Definition
A/B testing (also split testing) is a controlled experiment that randomly divides traffic between two or more versions of a page, ad, or asset and measures which produces a statistically significant lift on a defined goal.
A/B testing replaces opinions with data. Two versions of a page (control and variant) get randomly assigned to incoming visitors; the version with higher conversion on the defined goal wins, provided the lift reaches statistical significance. Without significance, the result is a coin flip — the worst form of confidence.

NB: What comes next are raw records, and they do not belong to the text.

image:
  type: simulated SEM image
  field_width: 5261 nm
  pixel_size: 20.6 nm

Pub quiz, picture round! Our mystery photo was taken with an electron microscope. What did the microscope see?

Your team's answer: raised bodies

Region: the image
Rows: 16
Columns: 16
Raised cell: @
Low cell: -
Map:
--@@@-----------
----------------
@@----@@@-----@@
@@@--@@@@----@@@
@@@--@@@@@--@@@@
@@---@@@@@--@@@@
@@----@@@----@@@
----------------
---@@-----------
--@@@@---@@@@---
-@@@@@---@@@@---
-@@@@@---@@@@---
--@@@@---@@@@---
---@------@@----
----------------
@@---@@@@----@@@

The rigour matters. Tests called early on insufficient sample size cause the most expensive errors in marketing — teams adopt "winners" that don't actually win, then layer further tests on a false foundation. A test plan should specify the minimum detectable effect (MDE), required sample size, and test duration before the test starts, not after.
Origin
Roots in agricultural field experiments by R.A. Fisher (1920s), who formalised statistical testing methodology. The technique migrated to direct-mail and then web marketing through the 1990s and 2000s, with Google's 2008 launch of Website Optimizer popularising it for the masses.
How it works
- State the hypothesis — what change, what effect, on what metric, for what audience.
- Compute required sample size from baseline rate, MDE, and significance level (usually 95%).
- Build the variant; QA it across browsers and devices.
- Run the test for the planned duration — don't peek and call early.
- Analyse for statistical significance; check segment-level results for surprises.
- Ship the winner; document the learning; design the next test.
When to use it
Use when
- On any high-traffic, high-stakes surface where wording or design changes could meaningfully move conversion.
- When the team disagrees about a change. A test is cheaper than a debate.
- Periodically on existing winners — context drifts, audiences change.
Skip when
- On low-traffic pages where reaching significance takes months.
- For decisions where the cost of running the test exceeds the expected lift.
- When you can't act on the result. Test only what you'll ship.
Key metrics
- Statistical significance (commonly 95% or higher).
- Lift over control (relative improvement in conversion).
- Sample size achieved vs. required.
- Test win rate over time (across many tests, what % achieve significance).
Examples
- The A/B test ran for 14 days and crowned the shorter form by a 19% lift.
- Without A/B testing, you're just guessing with bigger spend.
- We tested 6 variants of the headline; the winner converted 31% above control.
In practice at Makreate
Makreate marketing engagements bake in A/B testing — landing pages, ad creative, email subject lines — so every win is statistically real, not anecdotal. A recent SaaS client had been running their landing page unchanged for two years. We tested headline-only variants over six weeks; three of five tests reached significance. The best variant lifted form fills 23%; the cumulative effect of the rolling tests was a 42% lift in qualified leads in 90 days.
Advertising →Common mistakes
- Calling the test before reaching statistical significance. Early calls are coin flips.
- Running a test without computing sample size first.
- Testing too many variants at once on too little traffic.
- Ignoring segment-level results. A flat overall result can hide segments where the variant won decisively.
- Not documenting learnings. Repeating tests is waste; building on prior wins is leverage.
Frequently asked
How long should an A/B test run?
Long enough to reach the planned sample size and at least one full business cycle (usually 1–2 weeks). Shorter tests miss day-of-week effects.
What significance level should I use?
95% (alpha 0.05) is the default. Higher (99%) for high-stakes decisions; lower (90%) for cheap, fast iterations on low-stakes surfaces.
Can I test multiple things at once?
Yes — multivariate testing — but it requires much more traffic to reach significance per combination. Most teams should master sequential A/B before MVT.